Michael Iland Johnson v Collins Restaurants Management Pty Ltd T/A KFC

Case

[2014] FWC 4831

24 SEPTEMBER 2014

No judgment structure available for this case.

[2014] FWC 4831
FAIR WORK COMMISSION

DECISION


Fair Work Act 2009

s.394—Application for unfair dismissal remedy

Michael Iland Johnson
v
Collins Restaurants Management Pty Ltd T/A KFC
(U2014/43)

DEPUTY PRESIDENT ASBURY

BRISBANE, 24 SEPTEMBER 2014

Application for unfair dismissal remedy - Application under s.399A for the Commission to dismiss for failure to comply with Directions.

Background

[1] This decision concerns an application by Mr Michael Iland Johnson (the Applicant) under s.394 of the Fair Work Act 2009 (the Act) for an unfair dismissal remedy in respect of his dismissal by Collins Restaurants Management Pty Ltd t/a KFC Qld (KFC) (theRespondent).

[2] The Applicant states in the Form F2 Application for an unfair dismissal remedy that the Applicant was dismissed on 17 December 2013 and that the dismissal took effect on that date. The application (U2014/43) (the second application) was made on 6 January 2014.

[3] The Respondent raised a jurisdictional objection to the application, on the basis that:

    (a) The Applicant made an earlier application for an unfair dismissal remedy in respect of his dismissal by the Respondent (U2014/10) (the first application); and

    (b) The first application was settled to the satisfaction of the Applicant, and a Notice of Discontinuance filed by his representative, Mr Darryn Patrick Gaffey from the Shop, Distributive and Allied Employees Association (SDA) on 16 January 2014.

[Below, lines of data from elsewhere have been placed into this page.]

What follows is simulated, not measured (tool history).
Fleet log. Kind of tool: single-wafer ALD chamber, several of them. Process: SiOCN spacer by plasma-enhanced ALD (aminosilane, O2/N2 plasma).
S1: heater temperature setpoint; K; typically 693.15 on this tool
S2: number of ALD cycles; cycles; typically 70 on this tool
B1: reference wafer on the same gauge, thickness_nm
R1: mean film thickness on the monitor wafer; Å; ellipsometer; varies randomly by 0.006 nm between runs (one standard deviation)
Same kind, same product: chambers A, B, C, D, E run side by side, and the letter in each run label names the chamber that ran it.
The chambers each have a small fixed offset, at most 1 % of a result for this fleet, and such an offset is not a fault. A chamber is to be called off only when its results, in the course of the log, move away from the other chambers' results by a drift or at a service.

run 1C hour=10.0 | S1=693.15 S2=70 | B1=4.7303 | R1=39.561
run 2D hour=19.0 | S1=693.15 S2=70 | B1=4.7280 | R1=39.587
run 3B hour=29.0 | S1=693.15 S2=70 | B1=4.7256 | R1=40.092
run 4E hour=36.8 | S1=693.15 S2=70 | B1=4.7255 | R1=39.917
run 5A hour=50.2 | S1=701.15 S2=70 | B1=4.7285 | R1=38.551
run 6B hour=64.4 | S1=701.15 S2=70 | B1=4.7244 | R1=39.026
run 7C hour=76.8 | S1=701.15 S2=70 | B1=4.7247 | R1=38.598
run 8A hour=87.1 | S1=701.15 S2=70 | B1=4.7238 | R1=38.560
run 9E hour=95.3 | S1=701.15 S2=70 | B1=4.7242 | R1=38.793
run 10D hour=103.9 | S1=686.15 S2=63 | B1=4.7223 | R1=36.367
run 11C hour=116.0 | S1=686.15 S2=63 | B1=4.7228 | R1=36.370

[4] The second application was listed for conciliation on 27 February 2014. The Conciliator attempted to contact the Applicant several times, but was unsuccessful. On 27 February 2014 correspondence was sent to the Applicant by the Conciliator regarding the failure to attend the telephone conference and the apparent duplication of matters filed, requesting a response within 14 days. No response was received.

[5] The second application was then referred to me. A Directions Hearing was listed for 5 May 2014. During the Directions Hearing several attempts were made to contact the Applicant on the telephone number he had provided, without success.

Application to dismiss

[6] On the 13 June 2014 the Respondent applied for the application to be dismissed pursuant to s.399A of the Act, which provides:

399A Dismissing applications

    (1) The FWC may, subject to subsection (2), dismiss an application for an order under Division 4 if the FWC is satisfied that the applicant has unreasonably:

      (a) failed to attend a conference conducted by the FWC, or a hearing held by the FWC, in relation to the application; or

      (b) failed to comply with a direction or order of the FWC relating to the application; or

      (c) failed to discontinue the application after a settlement agreement has been concluded.

    Note 1: For another power of the FWC to dismiss applications for orders under Division 4, see section 587.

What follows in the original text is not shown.